Although the bulk of the $1.2 trillion in reductions triggered by the inaction of the Congressional Supercommittee would take effect in State fiscal year 2014, some reductions may take effect in fiscal year 2013, forcing states to consider these reductions as they prepare budgets for the upcoming fiscal year. Maryland and Virgina, with such a reliance on defense spending, may also need to consider lost tax revenues resulting from contract cancellations or staff reductions. As reported by the Washington Post, both states will be grappling with these issues and their ramifications in the months ahead.

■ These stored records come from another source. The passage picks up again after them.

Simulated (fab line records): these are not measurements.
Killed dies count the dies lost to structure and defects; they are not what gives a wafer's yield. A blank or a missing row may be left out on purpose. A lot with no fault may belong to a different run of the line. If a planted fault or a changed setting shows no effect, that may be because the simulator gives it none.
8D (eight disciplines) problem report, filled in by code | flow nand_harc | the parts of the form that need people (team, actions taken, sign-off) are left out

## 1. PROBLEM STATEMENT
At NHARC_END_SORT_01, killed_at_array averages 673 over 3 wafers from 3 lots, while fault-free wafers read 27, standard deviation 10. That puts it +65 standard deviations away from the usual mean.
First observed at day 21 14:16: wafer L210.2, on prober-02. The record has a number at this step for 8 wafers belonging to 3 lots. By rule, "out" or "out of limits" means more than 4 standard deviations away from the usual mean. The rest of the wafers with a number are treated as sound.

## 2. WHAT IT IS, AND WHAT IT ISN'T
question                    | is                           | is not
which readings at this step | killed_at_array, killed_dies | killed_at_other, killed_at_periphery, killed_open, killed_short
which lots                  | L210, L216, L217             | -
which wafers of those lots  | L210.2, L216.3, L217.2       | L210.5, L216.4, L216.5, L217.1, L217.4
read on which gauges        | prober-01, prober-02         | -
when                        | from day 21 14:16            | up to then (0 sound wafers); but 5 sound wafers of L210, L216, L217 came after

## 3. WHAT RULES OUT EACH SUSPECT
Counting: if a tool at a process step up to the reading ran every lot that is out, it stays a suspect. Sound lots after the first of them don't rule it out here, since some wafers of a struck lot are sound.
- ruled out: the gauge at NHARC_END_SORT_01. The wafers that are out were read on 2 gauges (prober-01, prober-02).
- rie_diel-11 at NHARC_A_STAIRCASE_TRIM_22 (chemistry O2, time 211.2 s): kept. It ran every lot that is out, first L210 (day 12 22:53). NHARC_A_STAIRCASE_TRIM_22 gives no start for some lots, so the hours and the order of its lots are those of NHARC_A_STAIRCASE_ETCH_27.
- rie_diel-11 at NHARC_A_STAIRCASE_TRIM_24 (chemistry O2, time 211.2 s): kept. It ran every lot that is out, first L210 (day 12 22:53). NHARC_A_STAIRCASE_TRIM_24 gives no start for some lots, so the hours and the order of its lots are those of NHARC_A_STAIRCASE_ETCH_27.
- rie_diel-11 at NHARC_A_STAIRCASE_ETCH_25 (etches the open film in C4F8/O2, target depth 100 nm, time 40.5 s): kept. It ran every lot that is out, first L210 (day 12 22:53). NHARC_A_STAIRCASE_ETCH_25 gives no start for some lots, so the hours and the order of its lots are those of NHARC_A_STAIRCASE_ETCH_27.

Lawmakers in Annapolis and in Richmond began meeting in recent days to grapple with the potential effects: State budgets that are required to be approved next spring, and that will take effect in July, will overlap with the federal budget that is scheduled to contain the deep cuts.
The annual reductions in Maryland are estimated to range from $135 million to $158 million. Warren Deschanaux, Director of Policy Analysis, from the Department of Legislative Services, discussed these reductions during a Spending Affordability Committee briefing on November 17, 2011.
Deschenaux said a significant amount of the planned automatic reductions occur to programs that fund local governments or go directly to individuals for assistance.
Maryland’s education department could be hit hardest, with $62 million in cuts to special education, school meals and other programs by 2014.
Among the many other areas that could face cuts: low-income home heating assistance, child support enforcement, HIV Care Formula grants, Section 8 housing assistance payments and vouchers, and social services block grants.
Combined, the annual cuts in Maryland could range from $135 million to $158 million.